Through events like "How to Fight a Leftist" and on-campus debates, political groups hope to set an example of bipartisanship


Turning Point USA Vice President and ASU senior, Karan Shukla, presents an event aimed to teach those in attendance how to "fight a leftist" in Tempe, Arizona, on Wednesday, Sept. 19, 2018.

Ahead of the midterm elections, the divide between political parties has deepened with all sides increasing their attacks on one another. But on campus, the story is different. 

Polarization between political groups across the nation has reached a peak, but political clubs on campus are attempting to combat the nation’s divide and increase bipartisanship with events to spur productive and civil debate.

With the election of Donald Trump, some historians are worried that we’re currently witnessing potentially dangerous public and political discourse. A Pew Research Center study in May 2018 showed that few Americans experience respectful conversations surrounding politics. 

Only a quarter say 'tone of debate among political leaders in respectful'

The Chairperson of the Arizona Federation of College Republicans, Judah Waxelbaum, said that the groups' discourse with the Democrats on campus is one of respect and diplomacy. 

“The ASU College Republicans and (Young Democrats at ASU) have a great relationship," Waxelbaum said. "We talk to them on a regular basis, and for the last several years we’ve hosted a bipartisanship Halloween party with them. The state in that aspect is not like the national scale when it comes to the political discourse. We have a great relationship with them and in that aspect, I believe we should be like that as a nation.” 

One of the ways that clubs are trying to come together is having events on how to politely debate opposing views. 

On Wednesday, Turning Point USA hosted an event on “How to Fight a Leftist,” where they discussed how conservatives can have civilized debate with liberals. They suggested listening and acknowledging the sides' opinion without resorting to attacks. One of their takeaway points was that despite your demographic or party, it's OK to have opposing views. 

Vice president of the Turning Point USA ASU chapter and senior marketing major, Karan Shukla, spearheaded the presentation and said he hoped that he gave his members the right tools to have a constructive debate. 

Shukla said he wanted the event to give people the tools needed to have constructive debates instead of fighting, contrary to the events name.

"What needs to happen is people need to stop saying that their way is the right way and only way that’s going to work," he said. "We need to move closer toward the middle and have compromise and I think that’s what needs to happen in D.C. — they need to realize the best answer needs to help both sides."

The Young Democrats at ASU co-hosted an event on Nov. 9, 2017 alongside Turning Point USA's ASU chapter last year in which Turning Point’s founder and executive director Charlie Kirk and progressive activist Randy Perez engaged in a civil debate. 
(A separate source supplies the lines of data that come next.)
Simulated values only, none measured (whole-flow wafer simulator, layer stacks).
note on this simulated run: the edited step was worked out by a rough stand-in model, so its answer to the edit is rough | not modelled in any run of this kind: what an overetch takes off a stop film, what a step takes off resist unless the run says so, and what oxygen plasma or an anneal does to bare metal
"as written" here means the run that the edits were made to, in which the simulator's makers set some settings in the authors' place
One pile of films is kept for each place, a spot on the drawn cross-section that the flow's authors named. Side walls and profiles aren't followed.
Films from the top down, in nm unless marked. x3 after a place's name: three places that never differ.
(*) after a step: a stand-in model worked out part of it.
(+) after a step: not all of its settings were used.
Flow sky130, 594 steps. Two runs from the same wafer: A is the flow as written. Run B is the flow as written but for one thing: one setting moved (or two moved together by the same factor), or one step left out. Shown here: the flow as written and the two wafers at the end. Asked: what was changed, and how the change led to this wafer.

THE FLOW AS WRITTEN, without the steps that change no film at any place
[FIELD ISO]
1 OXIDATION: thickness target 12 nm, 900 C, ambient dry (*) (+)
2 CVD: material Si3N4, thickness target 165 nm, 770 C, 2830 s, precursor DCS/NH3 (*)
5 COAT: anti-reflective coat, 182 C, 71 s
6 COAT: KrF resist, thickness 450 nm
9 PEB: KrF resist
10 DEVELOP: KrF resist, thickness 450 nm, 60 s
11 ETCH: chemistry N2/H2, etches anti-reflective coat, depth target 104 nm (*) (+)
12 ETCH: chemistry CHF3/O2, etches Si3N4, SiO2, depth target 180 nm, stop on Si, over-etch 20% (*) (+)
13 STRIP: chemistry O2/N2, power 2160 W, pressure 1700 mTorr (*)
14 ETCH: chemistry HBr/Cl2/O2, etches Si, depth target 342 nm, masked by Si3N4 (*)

See more: Conservative speaker faces off against student activist during packed event

Shukla said he hopes more events like the debate between Kirk and Perez happen in the future. 

President of Young Democrats and political science senior, Jesse Avalos, said he believes the effort toward civil debate between clubs on campus is a model that their counterparts in D.C. should follow. 

“If we can get along on campus as college students with opposing views on policy and perspective and can come together and have a discussion, then that means we can create an example for other people across the nation," he said.